# Notes on Chapter 11 of *Hands-On Machine Learning with Scikit-Learn, Keras, & TensorFlow*, 3rd edition, by Aurélien Géron

Reduce the amount of logging messages displayed by TensorFlow

In [1]:
import os
os.environ['TF_CPP_MIN_LOG_LEVEL'] = '3'

In [2]:
import tensorflow as tf

It's important to choose a reasonable initialization of weights that won't lead to explosion of gradients in either the forward or backpropagation steps.

In general, Glorot initialization ($\sigma^2 = 1/n_{\textrm{avg}}$) should be used for identity/sigmoid/softmax/tanh activation functions, He initialization ($\sigma^2 = 2/n_{\textrm{in}}$) for ReLU derivatives, and LeCun initialization ($\sigma^2 = 1/n_{\textrm{in}}$) for SELU.

In keras, layer initialization can be specified when creating the layer, e.g.

In [4]:
layer1 = tf.keras.layers.Dense(64, activation="relu", kernel_initializer="he_normal")

It's also easy to set a custom variance scaling method, e.g.

In [5]:
my_initializer = tf.keras.initializers.VarianceScaling(scale=2., mode="fan_avg", distribution="uniform")
layer2 = tf.keras.layers.Dense(64, activation="leaky_relu", kernel_initializer=my_initializer)

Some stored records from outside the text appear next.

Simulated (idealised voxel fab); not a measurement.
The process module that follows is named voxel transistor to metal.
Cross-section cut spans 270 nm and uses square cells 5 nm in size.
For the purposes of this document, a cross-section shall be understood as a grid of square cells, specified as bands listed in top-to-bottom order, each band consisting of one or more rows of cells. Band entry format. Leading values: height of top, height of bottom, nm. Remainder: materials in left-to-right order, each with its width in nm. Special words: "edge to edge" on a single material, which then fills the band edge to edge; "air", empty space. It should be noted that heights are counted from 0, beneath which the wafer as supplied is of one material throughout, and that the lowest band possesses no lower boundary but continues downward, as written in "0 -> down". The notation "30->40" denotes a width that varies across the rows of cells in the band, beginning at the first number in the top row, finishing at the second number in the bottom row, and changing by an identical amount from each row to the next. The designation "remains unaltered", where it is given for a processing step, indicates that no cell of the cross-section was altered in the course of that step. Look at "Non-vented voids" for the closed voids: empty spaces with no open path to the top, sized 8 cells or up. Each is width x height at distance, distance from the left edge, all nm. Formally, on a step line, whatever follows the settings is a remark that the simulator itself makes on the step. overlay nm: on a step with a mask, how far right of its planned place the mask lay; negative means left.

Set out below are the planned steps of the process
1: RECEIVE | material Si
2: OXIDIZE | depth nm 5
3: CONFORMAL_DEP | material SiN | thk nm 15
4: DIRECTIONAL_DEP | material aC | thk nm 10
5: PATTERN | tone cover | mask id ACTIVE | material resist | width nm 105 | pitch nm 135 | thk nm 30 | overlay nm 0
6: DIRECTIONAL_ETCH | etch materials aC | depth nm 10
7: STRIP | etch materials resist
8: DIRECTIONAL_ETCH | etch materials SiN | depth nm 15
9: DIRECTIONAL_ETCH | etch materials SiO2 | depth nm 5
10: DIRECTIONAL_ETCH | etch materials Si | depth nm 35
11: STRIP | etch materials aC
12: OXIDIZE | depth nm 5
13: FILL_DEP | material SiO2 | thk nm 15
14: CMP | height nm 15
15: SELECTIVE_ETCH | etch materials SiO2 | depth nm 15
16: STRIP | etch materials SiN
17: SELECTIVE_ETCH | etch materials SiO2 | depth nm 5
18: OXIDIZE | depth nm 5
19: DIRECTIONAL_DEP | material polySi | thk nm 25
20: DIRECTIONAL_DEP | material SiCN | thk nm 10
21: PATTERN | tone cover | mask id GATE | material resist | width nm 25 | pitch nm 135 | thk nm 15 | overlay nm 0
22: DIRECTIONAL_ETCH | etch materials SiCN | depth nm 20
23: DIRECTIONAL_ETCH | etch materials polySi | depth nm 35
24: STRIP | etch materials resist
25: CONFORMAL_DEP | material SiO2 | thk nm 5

Multiple activation functions are available; the author recommends `relu` or `leaky_relu` for shallow networks, and `swish` ($z \sigma(\beta z)$) for deep networks.

Batch normalization is another approach, i.e.

$$
z_{ij} = \gamma_j \frac{ x_{ij} - \bar x_j }{\sqrt{\sigma_j^2 + \epsilon}} + \beta_j
$$

where $\bar x$ is the vector mean of $x$ (estimated over the batch or as a running average), $\sigma_j$ is the (estimated) variance of $x_j$, $\epsilon$ is a smoothing constant (typically $10^{-5}$), and $\gamma$ and $\beta$ are (learnable) parameters.

Typically training will be slower per epoc due to the extra computation, but convergence will be faster leading to shorter overall training times. Adding batch normalization is as easy as just adding another layer (typically before or after each hidden layer's activation function:

In [6]:
layer3 = tf.keras.layers.BatchNormalization()